MUMBAI (NewsRise) -- Asian stocks outside of Japan slumped Thursday, as regional technology companies fell, tracking an overnight selloff in their U.S. counterparts.
The Nikkei Asia300 Index declined 1.5% to 1,381.03. South Korea's Samsung Electronics and SK Hynix, the world's biggest memory chipmakers, dropped 3.4% and 6.8% respectively. Hong Kong-listed social media major Tencent shed 3.3% and Taiwan Semiconductor Manufacturing Co. lost 3.6%. Samsung, Tencent and TSMC are among the heaviest weighted stocks on the Asia300 Index. U.S.-listed Alibaba Group Holding and Baidu dropped at least 3.5% in overnight trading.
The selloff came after the technology-stock dominated Nasdaq Composite suffered its worst session in more than two-weeks. Analysts said the fall was largely due to investors switching their portfolios to financial stocks from technology firms. The S&P 500 Financials Index rallied 1.8% overnight on bets that U.S. interest rates were set to rise further.

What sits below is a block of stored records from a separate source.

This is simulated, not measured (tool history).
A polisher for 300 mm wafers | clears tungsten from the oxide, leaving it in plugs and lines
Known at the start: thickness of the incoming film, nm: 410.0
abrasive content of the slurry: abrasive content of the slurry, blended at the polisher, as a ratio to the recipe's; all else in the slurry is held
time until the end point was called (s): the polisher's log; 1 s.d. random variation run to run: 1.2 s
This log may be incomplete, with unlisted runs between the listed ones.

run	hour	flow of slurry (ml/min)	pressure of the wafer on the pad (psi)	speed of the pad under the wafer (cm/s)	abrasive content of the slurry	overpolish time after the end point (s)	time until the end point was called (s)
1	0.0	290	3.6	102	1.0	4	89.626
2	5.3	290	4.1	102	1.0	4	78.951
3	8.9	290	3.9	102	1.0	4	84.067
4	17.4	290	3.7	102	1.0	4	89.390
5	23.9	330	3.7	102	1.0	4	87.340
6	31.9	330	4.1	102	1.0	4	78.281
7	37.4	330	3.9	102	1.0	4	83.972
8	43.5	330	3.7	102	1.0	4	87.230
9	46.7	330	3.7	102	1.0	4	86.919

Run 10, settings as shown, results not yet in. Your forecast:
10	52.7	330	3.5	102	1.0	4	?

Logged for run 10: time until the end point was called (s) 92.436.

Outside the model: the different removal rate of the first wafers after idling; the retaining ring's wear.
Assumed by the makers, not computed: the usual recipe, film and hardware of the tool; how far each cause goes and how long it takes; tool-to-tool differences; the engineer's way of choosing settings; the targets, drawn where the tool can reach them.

U.S. borrowing costs climbed Wednesday after the world's largest economy expanded at a quicker-than-expected pace in the third quarter. Federal Reserve chair Janet Yellen's upbeat comments on the economy and job market also contributed to the rise in bond yields. The U.S. 10-year bond yield hit two-week highs overnight while at the shorter-end, two-year borrowing cost hovered near multi-year highs.
In economic news out of Asia, South Korea's central bank raised interest rates by 25 basis points to 1.50% as expected. The official gauge of China's factory activity rose to 51.8 in November from 51.6 in previous month, ahead of expectations. The non-manufacturing official index increased to 54.8 from 54.3.
In Kuala Lumpur, Sime Darby resumed trading on Thursday following the demerger of its plantation and property units. The stock closed at 2.35 ringgit as compared with its adjusted post-spin off reference price of 1.85 ringgit. Sime Darby Plantation closed at 5.01 ringgit on its debut as against the reference price of 5.53 ringgit and Sime Darby Property ended at 1.20 ringgit against the 1.50 ringgit reference price.
Malayan Banking, Malaysia's largest lender by assets, rose by 0.5% after reporting that third-quarter net profit rose 13%, thanks largely to higher net interest income. Hong Leong Financial Group added 2.7% after first-quarter net profit rose by 18%, helped by stronger contribution from commercial banking and insurance businesses.
Airports of Thailand ended unchanged. The manager of international airports reported a 7% increase in net profit for the financial year ended September 30.
Bank of East Asia, the third largest bank in Hong Kong, added 3% after saying it will sell equity interests and loan portfolio of its China and Hong Kong consumer finance business to China Financial Services for HK$1.08 billion ($138 million). The H-shares of China Financial Services rose 2.8%.
In country indexes compiled by Nikkei, China declined 2% and Hong Kong dropped 1.7%. South Korea lost 1.2%, Taiwan shed 2.5% and India slumped 1.1%.
The Nikkei Asia300 ASEAN Index of Southeast Asian companies closed down 0.3%.